LINCOLN — Kathleen Kolb has a foot in the past and an eye toward the future — but the Lincoln artist is looking for a few extra pairs of eyes when it comes to envisioning that future.

Kolb was recently named one of 20 finalists for the Art of Action: Shaping Vermont’s Future Through Art project, culled from an initial pool of more than 300 artists.

Of the finalists, 10 will be selected in January as the recipients of commissions that could range from $10,000 to $40,000 per artist. These artists will each produce a suite of work in their chosen medium to address the issues identified by Vermonters as essential to the state’s future, which will eventually be gathered together and exhibited throughout the state.

In creating her final proposal for the Art of Action judges, Kolb is soliciting feedback from county residents about what they cherish about Vermont as a state that we can all carry into the future.

Kolb is the kind of artist who believes, deeply, in art’s ability to make change — and that, in part, is why she’s attracted to the Art of Action project.

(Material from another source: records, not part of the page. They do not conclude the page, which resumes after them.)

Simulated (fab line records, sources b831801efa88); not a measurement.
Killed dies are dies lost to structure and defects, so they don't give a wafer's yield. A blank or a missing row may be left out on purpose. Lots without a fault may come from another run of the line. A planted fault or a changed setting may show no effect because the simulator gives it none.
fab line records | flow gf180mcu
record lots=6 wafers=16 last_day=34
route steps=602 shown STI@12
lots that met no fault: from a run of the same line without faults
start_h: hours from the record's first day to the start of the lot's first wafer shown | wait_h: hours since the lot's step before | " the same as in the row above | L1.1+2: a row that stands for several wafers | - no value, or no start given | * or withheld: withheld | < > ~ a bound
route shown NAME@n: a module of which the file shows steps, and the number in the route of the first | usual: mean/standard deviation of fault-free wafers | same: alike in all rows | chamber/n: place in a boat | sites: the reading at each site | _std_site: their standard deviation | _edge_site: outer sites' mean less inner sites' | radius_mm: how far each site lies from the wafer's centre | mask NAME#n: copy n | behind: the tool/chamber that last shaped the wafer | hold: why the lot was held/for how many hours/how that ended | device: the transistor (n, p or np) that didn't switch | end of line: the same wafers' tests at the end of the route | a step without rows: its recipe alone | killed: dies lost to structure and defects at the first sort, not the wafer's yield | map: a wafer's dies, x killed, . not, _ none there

“I know that art can inspire people, and I know that it can comfort people, and we need both of those things,” she said. “We’re in a difficult patch. We’re in a time of transition and challenge and opportunity.”

If selected as a finalist, she said that her task will be to think about how to do just that — comfort and inspire. And while painting in a basement studio can be a solitary affair, Kolb is reaching out to her neighbors around the county to figure out just how to achieve that goal.

“I’m wondering what it is that people want and would find useful in that way,” she said.

Art of Action, funded by philanthropist and entrepreneur Lyman Orton, is being orchestrated by the Vermont Arts Council and the Council on the Future of Vermont. That council has already taken up the work of soliciting feedback from Vermonters about what they hold dear about their state, and values Vermonters share, and what the state’s priorities should be as Vermonters look towards the future. 

That project is one that resonates with Kolb — a Vermonter by choice and not birth.

“It’s one of the great things about this state,” she said. “The scale of the state makes it feasible to relate person-to-person and to have access to each other. That is really special, and certainly one of the things that I think a lot of people want to preserve.”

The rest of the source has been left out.